February 28, 1998|By GREGORY KANE
Today I have decided to sally forth into an area where the media seldom go. I'll try to actually write something positive for a change.
I'll call this column "Kudos and Raspberries." The kudos are praises for people who deserve them. The raspberries are razzes, boos and hisses for those who don't, because this simply wouldn't be a media column without something bad being in it.
First on the kudos list is Charlotte Wing Brown, the principal of Baltimore's Dunbar High School. Last week, Dunbar's basketball team lost the city championship to Douglass High School. Dunbar's team was minus the services of all-Metro player Tim Lyles. Dunbar beat Douglass by 17 points earlier in the season with Lyles playing. Without him, Dunbar lost by four. We can safely surmise the services of young Lyles were sorely needed.
But Lyles has been under suspension for two weeks, according to Sun sports reporters. He hasn't played during that time. It would have been easy for Brown to reinstate Lyles for the city championship game. By continuing the suspension, she has shown that there are more important things than athletics and championships. Things like discipline and character. There are scores of principals in Baltimore schools who do good work daily, receiving little or no praise for it. Let something bad happen and we media types are sure to be there. So here's to Charlotte Wing Brown for a job well done.
Second on the list is that Douglass basketball team. They scoffed at the notion of any Dunbar basketball mystique and went out and pulled off the upset of the year. In doing so, they took me back to the days of yesteryear and forced me to wax nostalgic. In the late 1950s and early 1960s, this Dunbar-Douglass basketball game was one of the city's most intense rivalries. Douglass' upset may be an indication that the rivalry is about to be renewed.
But let's not forget the 1978-1979 high school basketball season. When Douglass beat Dunbar last week, it served as a reminder that the 1997-1998 basketball season was one in which there has been no real dominant team. In 1979, no fewer than seven teams had the talent to win the city championship: Dunbar, Douglass, Lake Clifton, Southwestern, Northern, Carver and Walbrook. Such balance made for one of city high school basketball's most exciting seasons.
Third on the list is Cathy Hughes. That's right. The owner of Radio One. The same woman I've referred to as "loony" in previous columns. But you have to give credit where it's due. I learned from Boyse Mosley, administrator of the Charles H. Hickey Jr. School, that he plans to install a radio station at the school. Hughes donated the equipment for the station. It's a magnanimous gesture, one Hughes could have taken to the airwaves and crowed about. That she didn't shows the woman can have class when she wants to.
Now, if we could only get her to sign an affidavit swearing she'll never take to the airwaves again.
Now, for the raspberries. Those are reserved for those mischief makers -- most of them here at The Sun -- who insist I look like the Moorish officer in the painting by Bartholomeus Maton. It ran in last Sunday's paper. I've been taking ribbing ever since.

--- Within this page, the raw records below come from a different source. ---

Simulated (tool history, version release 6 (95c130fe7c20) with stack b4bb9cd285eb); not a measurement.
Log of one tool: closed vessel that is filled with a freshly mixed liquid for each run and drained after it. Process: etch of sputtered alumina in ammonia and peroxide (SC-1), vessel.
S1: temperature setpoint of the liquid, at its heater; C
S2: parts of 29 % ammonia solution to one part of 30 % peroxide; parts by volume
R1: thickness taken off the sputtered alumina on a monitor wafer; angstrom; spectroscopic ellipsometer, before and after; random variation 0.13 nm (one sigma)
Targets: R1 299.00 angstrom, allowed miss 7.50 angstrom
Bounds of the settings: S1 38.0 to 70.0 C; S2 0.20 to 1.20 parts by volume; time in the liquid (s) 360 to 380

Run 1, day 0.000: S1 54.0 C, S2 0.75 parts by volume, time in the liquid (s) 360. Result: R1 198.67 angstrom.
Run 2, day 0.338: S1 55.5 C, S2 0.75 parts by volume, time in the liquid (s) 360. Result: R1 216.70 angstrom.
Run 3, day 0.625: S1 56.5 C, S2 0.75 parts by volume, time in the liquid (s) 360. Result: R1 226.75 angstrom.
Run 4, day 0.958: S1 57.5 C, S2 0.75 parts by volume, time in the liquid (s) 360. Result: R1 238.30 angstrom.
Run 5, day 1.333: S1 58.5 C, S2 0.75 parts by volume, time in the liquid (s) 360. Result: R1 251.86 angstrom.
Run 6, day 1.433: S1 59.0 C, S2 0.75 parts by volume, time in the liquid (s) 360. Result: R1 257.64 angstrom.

Glenn McNatt, our arts columnist par excellence, started this. He came to me one day, insisting the Moorish officer was the spitting image of me. Now, all of you who saw this picture know this Moorish officer was one UGLY guy.
Now I know I am, to put it delicately, seriously aesthetically challenged. But I look nothing like this Moorish officer character. His is a should-not-be-allowed-to-breed type of ugly. Mine is more of a drives-women-to-celibacy type of ugly. There is a distinct difference. The Moorish officer's eyes look nothing like mine. I'm wearing glasses, he's not. He has a small goatee. I have a beard. Between the glasses and the beard, no one knows what my face actually looks like. And believe me, you don't want to.
But McNatt should be careful of making analogies. More than one caller and letter writer feel Glenn McNatt and Gregory Kane look alike.
Soon Steve Proctor, an editor in features, got in on the act. Did I pose for the Maton picture, Proctor wanted to know. McNatt and Proctor work in features, leading me to believe folks there must have had a bit more libation than normal this week.
What, exactly, is going on here? Is this "Diss the Ugly" week? I did notice one similarity between the Moorish officer and myself: the forehead. We both have large foreheads. What are folks saying? That all ugly people look alike? That all large-foreheaded people look alike? That all ugly, large-foreheaded people look alike?
There's an "ism" at work here, but I haven't figured out quite what the "ism" is. But the Moorish officer and I look nothing alike. should know. I have to look at this kisser more than anyone else.